For your baby at this stage, and in the environment you’ve created for them, rolling can be something more like this than like a thoughtfully considered decision. 

Imagine a ball at the top of a hill — it takes just a little push, hardly any force to get it to roll all the way down to the valley where it stays at the bottom. It’s not until someone comes along and applies a very big force, like a strong kick, that the ball can get out of the valley.  The valley is a “stable attractor.” It’s easy for the ball to get there, and difficult to leave. When your baby first learns to roll, rolling is a “stable attractor.” A groove that the baby’s body and brain fall into easily and often. And similar to the ball resting in the deep valley (or me touching my face)- the readiness to shift to a new action (such as playing on their back)  just isn’t very accessible to your baby’s body and mind in this moment and in their current environment. 

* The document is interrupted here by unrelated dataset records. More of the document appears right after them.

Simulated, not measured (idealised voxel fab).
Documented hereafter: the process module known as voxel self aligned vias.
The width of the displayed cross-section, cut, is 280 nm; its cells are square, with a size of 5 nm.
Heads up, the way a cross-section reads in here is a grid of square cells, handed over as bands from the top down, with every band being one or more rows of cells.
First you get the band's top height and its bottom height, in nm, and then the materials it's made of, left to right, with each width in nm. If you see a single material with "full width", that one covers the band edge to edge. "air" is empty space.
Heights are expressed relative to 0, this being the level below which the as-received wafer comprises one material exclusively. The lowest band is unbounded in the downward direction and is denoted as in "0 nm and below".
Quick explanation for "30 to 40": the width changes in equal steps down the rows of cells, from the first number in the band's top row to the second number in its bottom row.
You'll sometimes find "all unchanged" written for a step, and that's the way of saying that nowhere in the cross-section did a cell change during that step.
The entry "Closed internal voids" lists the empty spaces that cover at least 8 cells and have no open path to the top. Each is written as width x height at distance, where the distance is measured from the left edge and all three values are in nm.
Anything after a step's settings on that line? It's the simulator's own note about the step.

Once the skill of rolling is more practiced and not quite so new, your baby will have begun to explore other new options for movement.  They will roll easily to either side, maybe initiating the movement not just by moving their leg, as they may have done at first, but also by reaching an arm across their body, or other variants. At this point, rolling over won’t have the same magnetic pull in their system. To understand this point in their development, you can think of a few hills that are less steep and with much shallower valleys. There are a few choices for where the ball might roll to – different possibilities for action and it’s easier now to roll the ball out of the valley to a new location — to initiate a new action rather than repeatedly rolling.

Now there are several attractive moves to make instead of the one and it’s easier to shift from one to the other.  What does this mean for your baby? When your baby has reached this stage, now they won’t feel so utterly compelled to roll immediately to their tummy when they clearly are tired of being there. Until they reach that point though, we can catch ourselves rubbing our face once again, feel some empathy for their situation and give them a pat on the back while telling them we know just how it is.  

* The ideas in this post are based upon the work of Dr. Esther Thelen, developmental psychologist and my Feldenkrais teacher at Indiana University in 2001/2002.